After showing me around the fishery Kevin wished me luck and headed back to the house and left me to get on with the fishing. While setting up i was taken in by the beautiful setting of the fishery, the fabulous Knockmealdown mountains providing a wonderful backdrop. As Kevin was showing me around i made up my mind as to which river i would fish on first. The river Tar was flowing downstream towards the Suir so i set up the rod with a team of wet flies. The team comprised of  a Yellow Jack on the point an Iron Blue pattern (trial pattern) in the middle and a Parrys spider on the top. Walking down along the river bank i came to a nice pool which had a long fast run under the the opposite bank. I started my days fishing there and i managed to catch and release a nice wild brown trout on the Yellow Jack. Moving on downstream i noticed that Kevin had done work on the fishery by providing entrance gaps in the fencing which made for easy access to the water and easy on your waders too. As i fished my way down the Tar to its confluence with the Suir, i caught and released another two trout on the way both on the Yellow Jack.

Suir tranquility

At the confluence i came across a bench seat nicely nestled in the shade so i decided to have a rest from the fishing and take in some of the fabulous scenery. A Kingfisher passed by skimming low along the river with its beak crammed with minnows heading downstream to feed its offspring. A pair of Swans then swam past, the cob displaying himself to the pen. A Sparrowhawk then appeared swooping along the bankside vegetation trying to flush out its prey. I then noticed a few fish rising to my left upstream and i wondered what they were rising to. A few minutes passed and the numbers of fish rising increased so i decided it was time to take a closer look at what they were feeding on. As i got closer i could see  it was Iron Blue Duns they were busily feeding on. I then set up the rod to fish with an Iron Blue Klinkhammer. First cast and i had a fish on which i landed unhooked it and released him back to the river. The amount of Iron Blues steadily increased and so did the amount of rising fish. I was witnessing an incredible hatch of Iron Blues the likes of which i had not seen in a good many years. During the hatch which seemed to continue forever i caught and released twelve wild brown trout, the best fish going over a pound in weight. I noticed a large number of bigger fish rising to the iron Blues but i found it was hard to get them as the smaller fish were getting to the Klinkhammer first.

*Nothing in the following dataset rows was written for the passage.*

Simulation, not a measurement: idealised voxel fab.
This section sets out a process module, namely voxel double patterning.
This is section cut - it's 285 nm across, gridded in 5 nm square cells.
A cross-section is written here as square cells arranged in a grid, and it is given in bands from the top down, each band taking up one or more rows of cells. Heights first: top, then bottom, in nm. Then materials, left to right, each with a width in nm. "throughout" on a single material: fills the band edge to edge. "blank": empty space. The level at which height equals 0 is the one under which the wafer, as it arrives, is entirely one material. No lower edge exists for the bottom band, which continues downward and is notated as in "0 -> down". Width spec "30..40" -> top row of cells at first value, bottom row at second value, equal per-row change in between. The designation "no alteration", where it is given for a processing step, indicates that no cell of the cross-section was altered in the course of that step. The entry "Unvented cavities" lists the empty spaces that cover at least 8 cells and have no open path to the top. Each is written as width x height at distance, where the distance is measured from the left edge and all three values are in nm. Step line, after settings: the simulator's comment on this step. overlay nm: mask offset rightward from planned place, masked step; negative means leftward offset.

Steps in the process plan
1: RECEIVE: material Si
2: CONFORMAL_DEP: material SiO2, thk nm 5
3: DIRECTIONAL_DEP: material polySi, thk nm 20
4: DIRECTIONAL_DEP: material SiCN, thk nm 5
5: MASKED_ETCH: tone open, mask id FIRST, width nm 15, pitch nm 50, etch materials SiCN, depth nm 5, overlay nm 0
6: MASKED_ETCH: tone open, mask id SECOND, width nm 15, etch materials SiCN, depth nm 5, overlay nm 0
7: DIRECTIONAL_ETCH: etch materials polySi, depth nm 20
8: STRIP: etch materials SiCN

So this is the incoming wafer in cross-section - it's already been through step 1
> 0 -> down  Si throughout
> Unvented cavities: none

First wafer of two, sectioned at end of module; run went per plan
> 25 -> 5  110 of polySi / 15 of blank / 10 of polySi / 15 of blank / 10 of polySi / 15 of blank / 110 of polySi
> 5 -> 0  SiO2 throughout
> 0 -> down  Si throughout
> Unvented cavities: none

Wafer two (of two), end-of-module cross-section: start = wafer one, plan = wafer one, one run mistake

Large dark olive, Iron blue dun

Hunger got the better of me so i took time out for some lunch. The only sounds i heard during my lunch break were of the song birds in the hedgerows, Ravings calling as they soared above the Knockmealdowns and the cattle as they grazed on the lush leafy grass in the next field. After lunch i changed over to fish a Light Cahill Klinkhammer as i noticed during the hatch of Iron Blues there were also some Large Dark Olives hatching. My thinking was to try target some of the larger fish i was hoping to see rising in the afternoon on both rivers. I headed off to see if i could spot a rising fish. With both rivers running pure clear, stealth was the only way i was going to have a chance of picking up a good fish. Starting with the river Tar i sneaked along the river bank casting the fly over each fish that rose. I brought up several fish on the Tar but failed to hook any.

River Suir Trout

On to the Suir applying the same sneak tactics and also casting to rising fish. It was not long before i hooked into a good fish but alas he got the better of me. I hooked and lost two more good fish before i managed to catch one, another nice fish of around the pound weight. I had one more fish before it was time to end a fabulous day. The River Suir is one of the finest wild brown trout fisheries in the country and it is well worth fishing on it. There is no finer place to experience it than at Kilmaneen where you can also sample fishing on another fine river, the Tar.

River Tar

I am already planning another trip to Kilmaneen only next time i will avail of the accommodation as i want to fish on an evening rise and i have imagined myself early the following morning strolling down through the fields rod in hand to sample some early morning fishing before breakfast. My thanks to Kevin and Bernadette for a wonderful days fishing at Kilmaneen. You can contact Bernadette and Kevin for details if you are interested in fishing on their fabulous fishery.

Mixed Reports

Over the past few weeks i have been busy with lots of fishing. I spent Easter week down in the “Kingdom” Kerry, where i was staying in the Kenmare area. My first outing in the Kingdom was to Cloonee Lakes which are situated about eight Kilometres from Kenmare on the Bearra Road. There is boat hire available from the nearby Cloonee  Lake House. The day of the outing was one of mixed weather with a strong wind blowing up the lake and bright sunshine along with some cloud cover. The lake, at the time i was fishing on it, was at a very low water level. It is a shallow lake which has a lot of rocky out crops which calls for great care when boating on it.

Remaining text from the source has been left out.